Six Mercyhurst Russian-language students busted through a decaying iron — err, steel — curtain on April 7, but made quite the impact.
Under the direction of Kathryn Duda, Ph.D., instructor of Russian Studies, six members of her Intermediate Russian II class participated in the inaugural Western Pennsylvania Olympiada of Spoken Russian, occurring on the campus of the University of Pittsburgh and being hosted in conjunction with Carnegie Mellon University and the American Council of Teachers of Russian (ACTR).
A total of 74 students from the three universities and several Pittsburgh-area high schools competed in the daylong symposium, where students exercised their conversational Russian skills before a panel of judges that meticulously noted, among other things, the participants’ speech/language skills, knowledge of basic Russian culture and comprehension of vocabulary.
The event was the brainchild of Mark Trotter, National Co-Chair of the Olympiada and a professor at the University of Indiana, who from around 1988 had asked Olga Klimova, now the Western Pennsylvania Regional Chair and a Visitant Lecturer in Pitt’s Department of Slavic Languages and Literatures, to start an event for the uncovered Western Pennsylvania region due to the high number of Russian students in the region and the opportunity to make connections between the regional universities. The event used to be an annual affair at Pitt before interest slowly disintegrated.
According to Klimova, preparations for the event began in December, when the Regional Chairs met and began asking instructors to register students for the event.
They blocked three classrooms on the second floor of David Lawrence Hall, one each where students recited lines of poetry and performed reading comprehension, tested their knowledge of basic Russian culture and geography, and conducted a 5-minute oral description on a topic of their selection to examine oral command of the language, for example about themselves or their family.

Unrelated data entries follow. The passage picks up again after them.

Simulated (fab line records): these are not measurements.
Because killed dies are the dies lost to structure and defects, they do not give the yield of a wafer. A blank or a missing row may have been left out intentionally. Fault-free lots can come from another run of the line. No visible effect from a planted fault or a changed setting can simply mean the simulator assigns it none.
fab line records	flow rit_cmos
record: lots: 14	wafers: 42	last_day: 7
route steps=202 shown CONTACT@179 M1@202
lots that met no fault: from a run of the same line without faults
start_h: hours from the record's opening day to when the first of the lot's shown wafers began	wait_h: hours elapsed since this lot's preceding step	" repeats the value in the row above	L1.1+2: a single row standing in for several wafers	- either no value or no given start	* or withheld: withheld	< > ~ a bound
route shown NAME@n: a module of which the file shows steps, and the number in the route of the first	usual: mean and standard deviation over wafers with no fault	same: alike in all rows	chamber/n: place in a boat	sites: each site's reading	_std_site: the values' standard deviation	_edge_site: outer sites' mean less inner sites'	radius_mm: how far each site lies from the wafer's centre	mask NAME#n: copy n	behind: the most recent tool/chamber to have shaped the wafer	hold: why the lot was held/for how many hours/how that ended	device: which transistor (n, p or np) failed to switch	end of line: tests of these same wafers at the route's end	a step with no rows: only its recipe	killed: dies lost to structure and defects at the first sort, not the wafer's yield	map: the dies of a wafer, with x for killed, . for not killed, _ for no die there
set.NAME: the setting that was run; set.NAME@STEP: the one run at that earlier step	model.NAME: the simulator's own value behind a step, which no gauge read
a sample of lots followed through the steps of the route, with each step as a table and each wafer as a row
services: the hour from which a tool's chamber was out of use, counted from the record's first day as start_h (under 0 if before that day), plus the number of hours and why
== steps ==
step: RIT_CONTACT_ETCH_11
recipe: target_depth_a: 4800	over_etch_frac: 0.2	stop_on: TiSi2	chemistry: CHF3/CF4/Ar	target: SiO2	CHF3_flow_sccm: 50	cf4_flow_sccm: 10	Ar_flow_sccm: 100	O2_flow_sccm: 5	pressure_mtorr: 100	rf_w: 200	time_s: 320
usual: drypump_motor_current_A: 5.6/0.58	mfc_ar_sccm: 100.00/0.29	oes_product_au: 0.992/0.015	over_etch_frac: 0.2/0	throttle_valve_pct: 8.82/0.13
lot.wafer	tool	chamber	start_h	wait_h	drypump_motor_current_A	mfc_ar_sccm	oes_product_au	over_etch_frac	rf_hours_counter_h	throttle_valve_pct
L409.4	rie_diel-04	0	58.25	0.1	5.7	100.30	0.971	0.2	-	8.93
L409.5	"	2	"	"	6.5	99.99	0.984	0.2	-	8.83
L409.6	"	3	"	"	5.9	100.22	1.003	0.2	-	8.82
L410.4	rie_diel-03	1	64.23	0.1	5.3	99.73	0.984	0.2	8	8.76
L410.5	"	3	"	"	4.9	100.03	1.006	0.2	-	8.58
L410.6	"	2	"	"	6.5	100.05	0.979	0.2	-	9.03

The event had been advertised as a competition, but it turned out to be a test against the Olympiada’s standards, with the participants evaluated and scored to determine winners of medals and honorable mention consideration.
Klimova said she was very impressed with the event’s turnout.
“Originally, we were only expecting to have 20 high school and 20 college students, but we ended up having more than 70 students overall instead of 40, so more than double (the numbers),” said Klimova. “Of course I’m excited. It means there is a true interest among college and high schools students in Russian and studying Russian history and culture, so of course this is a great feeling.”
Klimova noted that it was more difficult to organize the high school division since she had to cater to the interests of parents, but she replied in telling them not to worry since the event was intended to be enjoyable.
The event was capped with a luncheon featuring staples of Russian cuisine, along with a performance by a local Russian music quartet.